Thomas Pynchon fans must be pleased: Mason & Dixon, the author's latest novel, is hitting bookshelves this weekend. But what some of them aren't as pleased about is that Lineland, a book about flame wars on the Pynchon-L mailing list, will join it five weeks later.
Lineland "is a combination of [Pynchon's] fondest dream and worst nightmare," says editor Jules Siegel, a writer whose claim to fame is having known the reclusive Pynchon in college, and whose memoir about the friendship became a classic to Pynchon fans.
Pynchon, the acclaimed writer of Gravity's Rainbow and Vineland, has managed to evade interviews and photos all his life. So when Siegel and his ex-wife, Chrissie Wexler, who claims to have had an affair with Pynchon, joined the Pynchon-L mailing list last October, academics and literary fans flooded them with questions about the author's past. The ensuing flame war spawned Lineland, a testament to the mythos surrounding Pynchon's name and the fracas that resulted from popping that bubble.
"They had a vision of him as a mix of Burroughs and Kerouac. He's not that, he's a very academically trained novelist," says Siegel. "They felt kinda punctured to see someone who they thought of as a cult figure as just a regular guy."
The discussion soon turned to whether Siegel was dishonoring Pynchon's desire for solitude and privacy. Fans wondered if he was trying to smear Pynchon as revenge for his wife's affair, and why he was spending so much time talking about a friend from 30 years ago.
"Some of us thought that the list might fold because of the huge (and I mean huge) flame war that erupted," writes Christine Karatnytsky, a Pynchon-L member who believes that Pynchon's desire for privacy should be respected.
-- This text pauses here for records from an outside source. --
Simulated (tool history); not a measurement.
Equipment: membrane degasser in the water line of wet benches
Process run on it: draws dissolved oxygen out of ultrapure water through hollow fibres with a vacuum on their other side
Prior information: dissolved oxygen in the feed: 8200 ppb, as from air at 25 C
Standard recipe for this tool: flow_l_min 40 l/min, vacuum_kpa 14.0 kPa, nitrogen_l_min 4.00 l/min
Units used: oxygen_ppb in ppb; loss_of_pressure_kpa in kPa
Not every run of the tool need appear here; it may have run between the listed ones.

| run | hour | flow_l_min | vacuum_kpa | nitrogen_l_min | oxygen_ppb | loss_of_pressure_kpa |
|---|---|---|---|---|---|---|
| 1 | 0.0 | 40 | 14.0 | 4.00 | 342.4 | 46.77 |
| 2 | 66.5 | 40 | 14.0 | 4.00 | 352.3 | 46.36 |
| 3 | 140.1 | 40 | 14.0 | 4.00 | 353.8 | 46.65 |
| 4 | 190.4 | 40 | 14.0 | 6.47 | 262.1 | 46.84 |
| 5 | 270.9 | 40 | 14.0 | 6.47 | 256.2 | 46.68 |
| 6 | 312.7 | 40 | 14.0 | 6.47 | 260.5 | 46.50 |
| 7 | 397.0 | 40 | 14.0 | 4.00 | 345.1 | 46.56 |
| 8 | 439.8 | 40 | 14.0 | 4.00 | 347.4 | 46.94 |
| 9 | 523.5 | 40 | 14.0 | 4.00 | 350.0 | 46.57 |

Siegel began turning the 300,000 word exchange into a book when he realized the fortuitous timing of the upcoming Pynchon novel. The book will include photographs and illustrations of Pynchon drawn by Wexler, as well as drawings by R. Crumb.
Not everyone on the list - and in outside literary circles - is pleased about Lineland's publication. "If a writer wants his privacy, it doesn't seem to be anyone's business but his own," says John Leonard, literary editor at The Nation and longtime Pynchon reviewer. "You can't tell anyone what to write about, but I think it feels grubby."